After months of deteriorating sales, Richmond, Va.-based Circuit City Stores Inc. pulled the plug on its 567 outlets in January as it failed to find a buyer or secure adequate working capital. A few days earlier, the 104-year-old regional department store chain Gottschalks Inc. filed for bankruptcy protection as it sought a buyer or additional capital. Other blow-ups could follow, analysts say, as retail sales remain soft and credit remains tight. Meanwhile, more businesses–even those in far healthier sectors–are bracing for possible cash flow shortages, recent surveys show. Nearly 80% of U.S. companies say economic turmoil has hurt business with 67% citing tightening cash flow as a top concern, according to the Credit Research Foundation, which represents financial and working capital executives of manufacturing and banking companies.
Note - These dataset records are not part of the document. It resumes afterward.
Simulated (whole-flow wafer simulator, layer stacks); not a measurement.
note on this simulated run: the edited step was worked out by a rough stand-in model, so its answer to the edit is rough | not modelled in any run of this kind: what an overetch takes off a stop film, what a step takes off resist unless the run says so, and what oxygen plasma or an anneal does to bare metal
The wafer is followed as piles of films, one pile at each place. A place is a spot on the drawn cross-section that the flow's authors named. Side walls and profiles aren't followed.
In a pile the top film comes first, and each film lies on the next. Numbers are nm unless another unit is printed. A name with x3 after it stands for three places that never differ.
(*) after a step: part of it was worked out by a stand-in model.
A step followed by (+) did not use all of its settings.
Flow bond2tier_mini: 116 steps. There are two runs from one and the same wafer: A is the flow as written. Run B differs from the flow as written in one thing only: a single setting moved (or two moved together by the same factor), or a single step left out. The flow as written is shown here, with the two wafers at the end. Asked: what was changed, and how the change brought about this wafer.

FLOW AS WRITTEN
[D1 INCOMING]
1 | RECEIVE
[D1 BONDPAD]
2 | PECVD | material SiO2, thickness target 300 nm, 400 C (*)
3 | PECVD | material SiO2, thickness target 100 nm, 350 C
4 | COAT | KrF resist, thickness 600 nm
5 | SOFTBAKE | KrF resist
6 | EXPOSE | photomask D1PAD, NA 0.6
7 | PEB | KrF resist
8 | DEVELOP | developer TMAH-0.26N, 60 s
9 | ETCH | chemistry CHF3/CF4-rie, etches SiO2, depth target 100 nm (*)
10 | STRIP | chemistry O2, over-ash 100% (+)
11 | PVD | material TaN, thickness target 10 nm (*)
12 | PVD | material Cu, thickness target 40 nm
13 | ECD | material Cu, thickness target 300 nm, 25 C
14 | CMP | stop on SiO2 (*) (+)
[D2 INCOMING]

This finding is backed up by a KPMG LLP poll showing that slightly more than 80% of the 550 U.S. and European senior financial executives surveyed cited working capital management as their highest, or high, priority. That’s not surprising considering two-thirds reported flat or deteriorating capital, compared with three years ago and only 37% of those respondents had a working capital improvement program in place during the past five years. Of those who lacked a program, 70% predicted working capital will stay the same or decrease. “There is no doubt that companies have heightened cash management concerns today as compared to just a few months ago,” says Brad Hillier, a managing director in KPMG’s advisory services practice.